Thanks for bearing with me.
I managed to reformat the video and image files from .avi and .png to .mp4 and .jpg. The new version is 13 Gigabytes, but with 7zip’s compression, the resulting zipped file is 8.95 Gigabytes, small enough for Gamejolt to let me upload.
I also took the opportunity to add brightness and contrast settings on first time startup and in the menu. Also got rid of that vertical green line in the walking segment that never showed up on my monitors for some reason.
What to expect from the Gameplay:
This FNaF fangame is slower paced than other fangames. Each night is at least 20 minutes long, with checkpoints to save progress every five minutes of recording progress. If the game lags suddenly for a little bit, then it’s probably saving for a checkpoint. If you get an unfortunate checkpoint, feel free to reset to an earlier one and play differently to avoid the same situation.
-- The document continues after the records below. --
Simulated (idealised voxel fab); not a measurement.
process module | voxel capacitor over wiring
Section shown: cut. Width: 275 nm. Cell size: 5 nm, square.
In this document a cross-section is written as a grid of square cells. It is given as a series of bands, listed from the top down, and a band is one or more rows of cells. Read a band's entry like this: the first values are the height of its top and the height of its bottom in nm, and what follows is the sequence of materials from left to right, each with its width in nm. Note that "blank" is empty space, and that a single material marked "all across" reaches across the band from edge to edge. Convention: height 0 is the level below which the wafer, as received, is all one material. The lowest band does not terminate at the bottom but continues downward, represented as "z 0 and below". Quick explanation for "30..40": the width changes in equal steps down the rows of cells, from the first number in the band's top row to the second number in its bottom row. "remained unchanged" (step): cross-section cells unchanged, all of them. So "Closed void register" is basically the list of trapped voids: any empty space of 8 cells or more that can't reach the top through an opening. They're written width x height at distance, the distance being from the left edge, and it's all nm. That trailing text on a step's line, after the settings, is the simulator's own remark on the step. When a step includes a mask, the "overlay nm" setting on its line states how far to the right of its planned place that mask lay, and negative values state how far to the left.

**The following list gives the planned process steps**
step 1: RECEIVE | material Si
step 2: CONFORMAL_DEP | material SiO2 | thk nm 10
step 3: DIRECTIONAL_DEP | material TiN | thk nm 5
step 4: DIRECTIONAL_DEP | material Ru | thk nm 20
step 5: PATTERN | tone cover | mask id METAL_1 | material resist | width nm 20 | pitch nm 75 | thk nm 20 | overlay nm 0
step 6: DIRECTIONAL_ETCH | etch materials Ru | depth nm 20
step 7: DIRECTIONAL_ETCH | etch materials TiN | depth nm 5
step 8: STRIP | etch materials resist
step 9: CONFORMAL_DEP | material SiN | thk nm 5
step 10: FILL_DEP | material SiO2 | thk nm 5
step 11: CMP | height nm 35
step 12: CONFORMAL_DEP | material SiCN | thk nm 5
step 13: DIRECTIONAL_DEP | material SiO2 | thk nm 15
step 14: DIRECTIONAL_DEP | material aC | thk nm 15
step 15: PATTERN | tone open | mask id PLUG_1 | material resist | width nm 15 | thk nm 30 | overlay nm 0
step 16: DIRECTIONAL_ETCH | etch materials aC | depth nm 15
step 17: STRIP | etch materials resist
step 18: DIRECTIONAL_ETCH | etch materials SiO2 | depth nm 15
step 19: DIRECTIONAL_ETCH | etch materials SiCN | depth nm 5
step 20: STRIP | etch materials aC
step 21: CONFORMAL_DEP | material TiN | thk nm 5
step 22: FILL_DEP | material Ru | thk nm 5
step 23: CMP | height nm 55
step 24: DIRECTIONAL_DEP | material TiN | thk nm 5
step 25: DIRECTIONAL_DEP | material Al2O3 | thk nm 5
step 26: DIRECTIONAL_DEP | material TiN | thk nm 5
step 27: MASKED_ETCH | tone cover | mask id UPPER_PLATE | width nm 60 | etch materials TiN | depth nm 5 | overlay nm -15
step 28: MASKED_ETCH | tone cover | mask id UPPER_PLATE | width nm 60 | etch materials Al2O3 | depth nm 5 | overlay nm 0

The gameplay is methodical in nature and you will likely spend most of your time in the cameras tracking and mitigating the singular threat. If you’re cornered and you run out of resources to deter the threat, then I suggest you escape your office and find a way to survive until your resources replenish.
Because of the way the simulated movement works, it’s important to plan your route and carefully choose when to move. Hiding spots are available, but they may not always be viable. Choose carefully.
If all of your cameras die, then you will not be able to complete the night and will have to restart.
Here are some quick gameplay tips:
- Sprinting causes noise: if you are too close to the threat, then sprinting will alert them to where you are. Walk without sprinting to stay silent when needed.
- The Interference Mechanic temporarily blinds and confuses the threat in addition to affecting the building’s systems. Use this to your advantage when being chased or when out of options in the cameras.
- The music temporarily bars the threat from exiting an area of the map, but will cease effectivity after enough exiting attempts. Effectiveness for music in an area will rebuild the longer that area does not have music playing.
- For Night 2 specifically, the threat will relentlessly try to access Cam 4's area at the start of the night. I suggest to impede their progress by deterring them when they're at Cam 3 until your freezing air resource runs out, buying you more temporal progress through the night.
- Press ESC to go back to the menu if you need to adjust settings. This will exit any game level without saving, so keep that in mind.
Anyway, I was able to reformat the 37,000 files by using Python scripts in conjunction with the Blender Video Sequence Editor, it took about two days to fully reformat everything, and an additional couple days to test the results and add in brightness and contrast settings.
Because of the way I coded the project, references to the file extensions were hard coded into the event actions and conditions, so I had to at first manually replace each “.avi” with “.mp4.” Doing that manually took six hours for the first night’s code, but the next day I used a macro for my key and mouse inputs to significantly speed it up for the other nights. It’s unfortunate that Clickteam doesn’t have a way to alter event code in batches.
The reason why I initially used such file formats was because I fundamentally misunderstood how lossy file formats work. I thought that just interacting, (like viewing, copying, moving), a jpg or an mp4 would make the file lose data, which would have been very bad for this type of project. Fortunately, that’s not how it works, so I am able to get much better file sizes now.
The new files will be slightly lower quality due to the compression, but should still be good enough.
I took down the original installer and privated the google drive link because I don’t want to confuse people on what to download.
Anyway, that was a very stressful weekend for me, I’m going to take a break after this.